Both HDD Raw Copy and Win32DiskImager are going to want to back up the entire hard drive. Not just the OS partition, but the data partition as well. If you have the space to keep that kind of backup around, then good for you, you can restore the entire server, including the OS and Data partitions as well as all of their contents in one go. It’s going to be slow, and it’s going to take up space, but you can do it.

This is part of the reason I keep my actual shared stuff on a completely separate drive now. I like the separation between the devices that make up the Pi itself, and the stuff that the Pi is sharing. I only have to back up a 120GB drive, and it’s mostly empty space, so my compressed image files are not that large.

If you can build your setup like this, I highly recommend it. If not, then you’ll need to continue reading and decide which is right for you.

Backing up from the Pi itself

If, for some reason, you don’t have access to a full Windows, Mac, or Linux computer, you can back up your hard drive by using another Pi. If you’re stranded alone on a desert island and only have a single Pi with you, then you’ll need to do a little prep work, the first step of which will be establishing a power grid.

Since this is the worst-case scenario, we’ll get it out of the way now. We’re going to create another SD card specifically for making backups. The Raspbian Lite image will have everything we need on it, or you can use a full Raspbian installation too. Just prepare another SD card, exactly like we did in “Installing the OS“, and then proceed to the “Backing up from Linux” section.

Backing up from Mac OS

Mac OS is built on top of Unix, which Linux is a sort of clone of, so things work pretty much the same there. You’ll just need do the same thing as the Linux users in the next section.

Backing up from Linux

The process for backing up from Linux is exactly like what you did to create the SD card in the first place, except that you’ll be using dd to copy from the Pi’s OS partition to another spot in your filesystem. This could be somewhere on the hard drive of your main computer, but for this demo I’ll be creating an image of the OS partition on the Data partition of the same drive. Just adjust the file paths to match where you want the image and you’re set to go.

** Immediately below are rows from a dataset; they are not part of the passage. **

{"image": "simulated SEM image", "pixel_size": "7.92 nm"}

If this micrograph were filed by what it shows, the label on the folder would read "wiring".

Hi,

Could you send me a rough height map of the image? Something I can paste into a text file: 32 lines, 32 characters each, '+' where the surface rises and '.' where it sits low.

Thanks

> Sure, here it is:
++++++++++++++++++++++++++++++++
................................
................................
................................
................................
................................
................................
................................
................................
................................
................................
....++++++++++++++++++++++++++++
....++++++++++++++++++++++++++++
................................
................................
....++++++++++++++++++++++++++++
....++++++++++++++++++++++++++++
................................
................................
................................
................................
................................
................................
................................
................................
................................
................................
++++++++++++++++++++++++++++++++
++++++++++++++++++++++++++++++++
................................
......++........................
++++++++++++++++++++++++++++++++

Shut down the Pi, and transfer the hard drive to your main computer, or swap SD cards to the new one you created above. If you’re doing this from a single Pi, then I would also take this opportunity to unplug any other drives you might be using, leaving nothing but the system drive attached, and then start up the Pi with the new SD card.

Use blkid to figure out where the Pi’s hard drive got attached (not mounted, mind you).

sudo blkid

In my case, the hard drive shows up at /dev/sda, and the partitions are /dev/sda1 and /dev/sda2, with sda1 being my OS partition, and sda2 being my data partition. If you’re using a separate Linux system, then sda is probably your own hard drive, and the Pi’s drive will be sdb, sdc, sdd, etc.

I’m writing my image to the second partition of the same hard drive, so I’ll need to mount it first so that I can write files to it. Since this is the first time I’m doing this, I’ll also need to create a placeholder directory for the drive to mount at.

sudo mkdir /mnt/data
sudo mount /dev/sda2 /mnt/data

Now, we’ll use the dd command to copy the sda1 partition to sda2 (or wherever you’ve decided to store the image). The dd command is part of “coreutils”, and newer versions have the ability to give you a progress report as they go. See which version you are running.

dd --version

If it says 8.24 or above, you’ll be able to get a status report with the “status=progress” switch. Back up the OS partition like this.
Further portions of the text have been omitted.